Despite a lack of further legislation since the Government review, it is clear that the spotlight is now on whistleblowing being part of a drive towards cultural change. The Government has made it clear that whistleblowing is to be recognised as a useful tool in managing risk and corporate governance issues.
Alongside a promise to highlight employer good deeds, the Government seems to be focusing on regulators - and particularly those who are prescribed persons under the whistleblowing legislation, such as the FCA and PRA - as the driver for change. Prescribed persons within such organisations are to have a duty to report annually on disclosures they have received.
While the mechanics of this are yet to be established, and implementation is some time away, it will put a greater onus on regulatory bodies to have an active role in not only properly monitoring and dealing with whistleblowing, but also in requiring those organisations within its remit to do the same. Regulated organisations will be keen to avoid being named and shamed in their regulator's annual report.

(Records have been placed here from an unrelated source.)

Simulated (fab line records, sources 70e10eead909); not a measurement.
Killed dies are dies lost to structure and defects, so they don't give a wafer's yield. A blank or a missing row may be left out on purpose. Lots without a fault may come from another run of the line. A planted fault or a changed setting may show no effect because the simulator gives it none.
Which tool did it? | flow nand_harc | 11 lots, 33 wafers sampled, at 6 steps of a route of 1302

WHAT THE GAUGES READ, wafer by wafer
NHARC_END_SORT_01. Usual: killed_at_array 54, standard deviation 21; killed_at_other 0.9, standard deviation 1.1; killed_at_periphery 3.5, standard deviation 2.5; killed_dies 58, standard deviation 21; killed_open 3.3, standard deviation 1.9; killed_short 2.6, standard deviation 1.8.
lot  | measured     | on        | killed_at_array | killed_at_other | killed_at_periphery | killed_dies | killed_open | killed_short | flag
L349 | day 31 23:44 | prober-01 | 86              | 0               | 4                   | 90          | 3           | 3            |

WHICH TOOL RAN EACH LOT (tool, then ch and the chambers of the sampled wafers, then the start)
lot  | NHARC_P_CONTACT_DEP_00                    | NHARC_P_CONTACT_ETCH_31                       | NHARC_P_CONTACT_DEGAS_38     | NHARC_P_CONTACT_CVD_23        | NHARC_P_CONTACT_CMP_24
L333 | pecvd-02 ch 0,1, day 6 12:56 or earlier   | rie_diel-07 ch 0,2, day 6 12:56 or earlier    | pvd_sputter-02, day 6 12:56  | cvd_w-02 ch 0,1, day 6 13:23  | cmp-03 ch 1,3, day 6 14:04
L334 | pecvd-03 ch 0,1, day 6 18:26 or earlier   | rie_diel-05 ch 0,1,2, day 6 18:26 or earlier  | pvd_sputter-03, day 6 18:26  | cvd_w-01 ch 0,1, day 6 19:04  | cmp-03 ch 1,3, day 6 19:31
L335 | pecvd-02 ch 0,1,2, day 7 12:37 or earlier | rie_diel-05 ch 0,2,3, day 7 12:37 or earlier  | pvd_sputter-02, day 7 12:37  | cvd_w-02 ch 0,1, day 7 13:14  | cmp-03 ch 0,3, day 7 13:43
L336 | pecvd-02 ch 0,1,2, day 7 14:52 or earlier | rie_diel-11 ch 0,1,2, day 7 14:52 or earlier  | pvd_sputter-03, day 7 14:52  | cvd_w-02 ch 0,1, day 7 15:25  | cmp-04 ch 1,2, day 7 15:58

The process of referrals from employment tribunals to prescribed persons is to be reviewed to ensure that it operates effectively. If this works as intended, then when a whistleblowing claim is lodged, the relevant Prescribed Person will be notified. This is likely to lead to a level of regulatory scrutiny of allegations made.
Employers who can point to a clear and well-publicised process available to enable genuine whistleblowers to raise concerns will be better equipped to deal with such scrutiny than those who do not.
Where does this leave employers?
Organisations will be expected to do more to ensure that people can raise concerns in the workplace without suffering. Putting aside the issue of malicious whistleblowers, this should be an important part of an organisation's overall approach to risk management.
Whistleblowing is something which cuts across every business - from bribery and corruption issues to health and safety concerns as well as financial wrongdoing. By putting in place an effective framework, an organisation will be in a good position to avoid incidents of whistleblowing arising in the first place, and to effectively manage the consequences of any allegations which are made.
To share or not to share - shared parental leave
Parents of babies due or children adopted from 5 April 2015 will be entitled to take shared parental leave subject to qualifying for the right.
This new right will sit alongside already established family-related rights including maternity leave, parental leave, and the right to request flexible working, although introduction of the new right will see the abolition of additional paternity leave which was introduced back in 2011.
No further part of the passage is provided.